A comprehensive reference of locale identifiers that combine language and region codes with their associated formatting conventions for dates, numbers, and currencies. Whether you are building a formatting engine, configuring i18n libraries, or validating user locale preferences, this dataset has every locale you need.
Pro tip: Import this dataset into your application to auto-detect the correct date and number format based on user locale — no more hardcoding format strings for each region.
Select which columns to include in your download.
About the Locale Codes Dataset
This dataset maps locale identifiers to their associated regional formatting conventions. Each entry includes the locale code (following the BCP 47 / POSIX convention of language-region, such as en-US or fr-FR), the language name, the region or country name, the standard date format pattern, the number formatting convention (decimal and thousands separators), and the default currency code. The list covers locales recognized by major platforms including CLDR, ICU, Java, .NET, and POSIX systems, making it a universal reference for any application that needs to format data according to regional conventions.
Common Use Cases
Locale data is critical for any application that serves an international audience:
- Date formatting: Look up the correct date pattern for any locale to render dates in the format users expect, whether it is MM/DD/YYYY for the United States, DD/MM/YYYY for Europe, or YYYY-MM-DD for East Asia.

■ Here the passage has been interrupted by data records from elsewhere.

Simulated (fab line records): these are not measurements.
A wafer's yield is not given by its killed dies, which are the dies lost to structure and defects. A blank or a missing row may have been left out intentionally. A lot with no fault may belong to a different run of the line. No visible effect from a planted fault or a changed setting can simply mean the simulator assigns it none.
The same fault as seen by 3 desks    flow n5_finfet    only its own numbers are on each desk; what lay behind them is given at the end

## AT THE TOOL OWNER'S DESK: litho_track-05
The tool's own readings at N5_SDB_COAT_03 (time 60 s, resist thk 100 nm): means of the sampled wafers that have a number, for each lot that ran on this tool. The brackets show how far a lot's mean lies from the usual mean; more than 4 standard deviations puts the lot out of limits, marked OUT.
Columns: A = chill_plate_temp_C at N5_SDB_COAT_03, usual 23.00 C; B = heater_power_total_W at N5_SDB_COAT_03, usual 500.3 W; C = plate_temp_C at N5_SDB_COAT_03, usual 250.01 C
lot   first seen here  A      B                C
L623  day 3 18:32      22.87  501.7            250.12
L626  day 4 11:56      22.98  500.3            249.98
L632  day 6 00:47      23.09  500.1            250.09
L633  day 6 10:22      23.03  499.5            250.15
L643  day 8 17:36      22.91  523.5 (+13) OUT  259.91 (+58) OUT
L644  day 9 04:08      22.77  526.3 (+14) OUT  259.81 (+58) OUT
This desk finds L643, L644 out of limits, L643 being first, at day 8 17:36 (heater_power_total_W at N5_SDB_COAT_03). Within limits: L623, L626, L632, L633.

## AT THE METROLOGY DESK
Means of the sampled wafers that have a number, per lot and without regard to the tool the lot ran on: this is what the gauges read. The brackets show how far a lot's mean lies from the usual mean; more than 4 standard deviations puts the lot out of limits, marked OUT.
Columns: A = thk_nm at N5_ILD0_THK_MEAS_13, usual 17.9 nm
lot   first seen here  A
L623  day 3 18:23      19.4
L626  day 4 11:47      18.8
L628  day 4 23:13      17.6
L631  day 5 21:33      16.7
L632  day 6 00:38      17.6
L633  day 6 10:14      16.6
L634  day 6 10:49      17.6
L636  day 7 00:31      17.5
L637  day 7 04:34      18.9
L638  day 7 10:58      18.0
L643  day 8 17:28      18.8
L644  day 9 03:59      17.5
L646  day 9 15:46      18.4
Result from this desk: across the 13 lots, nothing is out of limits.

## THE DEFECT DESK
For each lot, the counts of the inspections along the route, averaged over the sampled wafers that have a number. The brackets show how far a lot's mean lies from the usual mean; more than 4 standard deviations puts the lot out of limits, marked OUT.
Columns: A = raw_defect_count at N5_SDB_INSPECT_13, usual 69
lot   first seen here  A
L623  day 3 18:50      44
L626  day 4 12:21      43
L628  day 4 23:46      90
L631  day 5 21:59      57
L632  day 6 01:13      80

- Number formatting: Apply the correct decimal separator and thousands grouping character based on locale. Users in Germany expect 1.234,56 while users in the United States expect 1,234.56 for the same number.
- Currency display: Pair the locale with its default currency code to format monetary values correctly, including symbol placement, spacing, and decimal precision.
- Form validation: Use locale-specific format patterns to validate user input for dates, phone numbers, and numeric fields without rejecting valid regional formats.
Locale Code Structure
A locale code typically combines a language code with a region code, separated by a hyphen or underscore. The language portion follows ISO 639-1 (two-letter codes like en, fr, de) while the region portion follows ISO 3166-1 alpha-2 (two-letter country codes like US, FR, DE). Some locales include additional subtags for script (such as zh-Hans for Simplified Chinese versus zh-Hant for Traditional Chinese) or variant (such as ca-ES-valencia for Valencian Catalan). This dataset normalizes locale codes to the most commonly used format across web and software platforms, ensuring compatibility with JavaScript's Intl API, PHP's locale functions, and database collation settings.
How to Use in Your Application
Download the JSON format to build a locale configuration service that returns the correct formatting rules for any user preference. The structured data maps directly to configuration objects used by libraries like Moment.js, date-fns, and Intl.NumberFormat. For server-side applications, the SQL export creates a lookup table you can query to format values before rendering templates. The CSV format is ideal for importing into spreadsheets for translation planning or for auditing which locales your application currently supports versus which ones are missing.
Handling Locale Fallback
Applications should implement a locale fallback strategy for cases where the user's preferred locale is not fully supported. A common approach is to strip the region subtag and fall back to the base language locale. For example, if your application does not have specific formatting rules for en-AU (English, Australia), it can fall back to en-GB (English, United Kingdom) as the closest match, or ultimately to en (English) as the base. This dataset provides the building blocks for constructing such fallback chains by grouping locales under their parent language code, allowing developers to build graceful degradation into their formatting logic.